Tuesday, January 18, 2011

Questions, Answers

I love hard questions. And I hate hard questions.

I have studied English and I have always been a reader, because many great questions found in literature are unresolvable. Or if they are not unresolvable, they are tangled. Knotty, as one of my professors used to say. (I always had to auto-correct the word in my brain when he said it out loud: Not naughty. Knotty.) It's possible to reach any number of conclusions about these questions. And if you can justify the logical path from the question to the conclusion, then you have made your case. That doesn't mean the story is over (literally or metaphorically). That only means you are one amongst many voices contributing to a dialogue. Changing your mind is allowed. Modifying your original conclusion is par for the course.

Life itself, I would say, is tangled. Knotty. Complicated. Filled with many great questions for which there may well be multiple answers. It seems too easy, too simple for there to be A Meaning of Life. Must it be singular? Can't our lives hold more than one meaning? Navigating through existence seems too much of a mess too often for everything to be simple. And all the questions in the world--in my brain--can't possibly only have One Ultimate Answer.

And still I sometimes find myself wondering if it isn't somehow calming to oversimplify everything. If all roads eventually lead to exactly one destination, all of a sudden, which road I take does not seem to matter so much. It's freeing somehow. But stifling somehow, as well. What if I don't want to be headed where all of the roads are leading?

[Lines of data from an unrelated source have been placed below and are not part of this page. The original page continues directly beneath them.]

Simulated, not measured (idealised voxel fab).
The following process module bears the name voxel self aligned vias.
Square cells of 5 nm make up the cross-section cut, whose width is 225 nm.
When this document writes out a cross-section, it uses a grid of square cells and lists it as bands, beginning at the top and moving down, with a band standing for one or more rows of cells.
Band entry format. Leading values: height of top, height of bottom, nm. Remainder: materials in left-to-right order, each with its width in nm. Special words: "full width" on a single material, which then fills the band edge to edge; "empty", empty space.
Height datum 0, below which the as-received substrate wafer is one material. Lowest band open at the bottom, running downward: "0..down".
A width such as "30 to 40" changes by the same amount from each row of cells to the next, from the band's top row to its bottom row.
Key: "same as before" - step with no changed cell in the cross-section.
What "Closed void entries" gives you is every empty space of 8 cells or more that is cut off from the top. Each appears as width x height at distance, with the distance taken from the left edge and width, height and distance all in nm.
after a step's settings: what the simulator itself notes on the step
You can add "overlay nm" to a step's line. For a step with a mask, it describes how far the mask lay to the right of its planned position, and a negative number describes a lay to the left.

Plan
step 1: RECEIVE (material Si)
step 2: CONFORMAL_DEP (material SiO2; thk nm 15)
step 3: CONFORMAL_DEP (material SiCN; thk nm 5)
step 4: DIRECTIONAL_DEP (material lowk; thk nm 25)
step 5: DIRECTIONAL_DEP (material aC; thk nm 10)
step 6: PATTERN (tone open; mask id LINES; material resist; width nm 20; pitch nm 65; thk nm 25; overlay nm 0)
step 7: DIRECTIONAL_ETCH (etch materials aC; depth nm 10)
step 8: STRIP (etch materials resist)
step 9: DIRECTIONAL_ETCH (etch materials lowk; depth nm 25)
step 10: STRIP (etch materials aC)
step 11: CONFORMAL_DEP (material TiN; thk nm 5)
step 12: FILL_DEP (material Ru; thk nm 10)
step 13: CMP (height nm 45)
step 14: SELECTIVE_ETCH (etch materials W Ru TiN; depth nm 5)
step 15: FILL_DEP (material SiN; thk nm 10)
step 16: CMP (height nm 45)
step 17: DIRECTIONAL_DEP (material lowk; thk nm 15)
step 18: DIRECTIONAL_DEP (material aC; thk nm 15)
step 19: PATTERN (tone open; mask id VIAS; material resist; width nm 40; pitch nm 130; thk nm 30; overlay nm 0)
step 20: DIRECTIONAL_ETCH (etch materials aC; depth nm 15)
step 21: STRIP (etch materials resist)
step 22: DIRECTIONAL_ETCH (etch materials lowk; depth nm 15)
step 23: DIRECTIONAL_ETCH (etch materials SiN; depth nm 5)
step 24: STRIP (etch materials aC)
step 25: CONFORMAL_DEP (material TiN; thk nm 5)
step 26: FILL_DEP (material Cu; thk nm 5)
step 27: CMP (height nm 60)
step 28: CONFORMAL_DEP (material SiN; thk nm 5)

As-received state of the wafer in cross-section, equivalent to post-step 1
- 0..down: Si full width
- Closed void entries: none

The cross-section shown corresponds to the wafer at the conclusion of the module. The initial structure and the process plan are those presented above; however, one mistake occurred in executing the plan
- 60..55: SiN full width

I suppose this also means: I love easy questions. I hate easy questions.

1 comment:

Cristina said...

Dearest Confuzzled:

I adore you.

I personally believe that the roads do lead to one ending, but that it's not for anyone else to say which road is for you, or for me.

I never would have thought that I'd have so many food issues, but what I'm finding is that it's bringing my life simplicity (Weird, right?), and personal fulfillment. It's allowing me to, for lack of a better way of putting it, implement some of the things I'd wanted for myself but didn't know how previously.

I also find this incredibly freeing, especially when dealing with people at church.